In May 1976, South African activist Steve Biko testified at the trial of nine of his colleagues, who were being charged with violating apartheid laws. At one point, the defense sought to clarify the origin of Biko's "Black Consciousness" movement, thinking this might help the accused. Like the American Black Power movement, Black Consciousness had been designed to combat demoralizing negative stereotypes.
Looking back to the previous decade, Biko recalled how he and his colleagues had decided that "they would no longer use the term Non-Whites, nor allow it to be used as a description of them, because they saw it as a negation of their being. They were being stated as 'non-something,' which implied that the standard was something and they were not that particular standard. They felt that a positive view to life, which is commensurate with the build-up of one's dignity and confidence, would be contained in a description which you accept, and they sought to replace the term Non-White with the term Black."

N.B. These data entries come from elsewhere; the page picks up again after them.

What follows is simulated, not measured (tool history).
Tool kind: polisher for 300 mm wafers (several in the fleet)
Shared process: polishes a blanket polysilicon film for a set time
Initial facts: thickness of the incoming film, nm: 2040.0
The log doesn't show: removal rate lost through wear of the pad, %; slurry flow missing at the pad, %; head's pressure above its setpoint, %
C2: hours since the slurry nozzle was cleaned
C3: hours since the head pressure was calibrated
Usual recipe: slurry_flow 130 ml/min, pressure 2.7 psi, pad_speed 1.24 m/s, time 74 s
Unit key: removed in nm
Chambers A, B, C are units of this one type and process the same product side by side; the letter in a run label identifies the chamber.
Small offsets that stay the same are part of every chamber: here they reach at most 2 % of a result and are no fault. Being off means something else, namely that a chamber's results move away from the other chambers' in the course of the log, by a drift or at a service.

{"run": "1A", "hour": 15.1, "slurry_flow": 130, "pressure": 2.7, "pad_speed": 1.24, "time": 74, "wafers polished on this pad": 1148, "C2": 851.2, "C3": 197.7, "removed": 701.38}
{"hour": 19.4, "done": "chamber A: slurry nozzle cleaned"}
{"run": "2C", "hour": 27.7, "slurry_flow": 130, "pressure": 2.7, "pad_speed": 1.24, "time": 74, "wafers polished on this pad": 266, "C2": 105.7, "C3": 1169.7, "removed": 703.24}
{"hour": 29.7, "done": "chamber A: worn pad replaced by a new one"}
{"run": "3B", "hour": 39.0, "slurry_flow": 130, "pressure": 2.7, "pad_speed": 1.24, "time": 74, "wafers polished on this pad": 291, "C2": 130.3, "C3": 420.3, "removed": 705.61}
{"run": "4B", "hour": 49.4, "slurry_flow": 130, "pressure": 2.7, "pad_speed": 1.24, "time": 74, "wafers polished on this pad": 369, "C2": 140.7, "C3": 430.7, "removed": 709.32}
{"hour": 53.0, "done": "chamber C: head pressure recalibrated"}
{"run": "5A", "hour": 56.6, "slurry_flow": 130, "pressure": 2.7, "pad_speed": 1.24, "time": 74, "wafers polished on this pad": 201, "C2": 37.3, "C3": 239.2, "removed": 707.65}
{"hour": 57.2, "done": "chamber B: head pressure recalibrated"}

This simple tactic was remarkably effective in restoring some measure of personal dignity. It was the beginning of a process that led first to resistance, then to the Soweto uprising, and which eventually broke the back of apartheid in 1991.
On July 8, 2007, the opening day of the 98th annual NAACP convention, Detroit mayor Kwame Kilpatrick presided over a mock funeral for the "N word." In the course of this ceremony, which included a horse-drawn casket, that controversial epithet was symbolically buried. The previous day, an identical ceremony took place in Houston. And back in April, on the heels of the Michael Richards and Imus fiascos, rap guru Russell Simmons called for a moratorium on the words "nigger," "bitch," and "ho" in songs played on the radio.
Even here at Netscape, we have software mechanisms to censor certain words. We've seen our users use them negatively toward others, and we want to do everything we can to ensure a consistently positive experience on our site.
The thing is: it isn't working. Not on our site, and not in society at large. Inappropriate verbal abuse continues to run rampant. Polemics abound, as we can see in the clip below from the 2007 Milken Institute Global Conference, and the NAACP and Russell Simmons weigh in, but nobody addresses the root of the problem: that we are all adults acting like spoiled, ill-mannered children. We need to stop. We need to reverse the tide.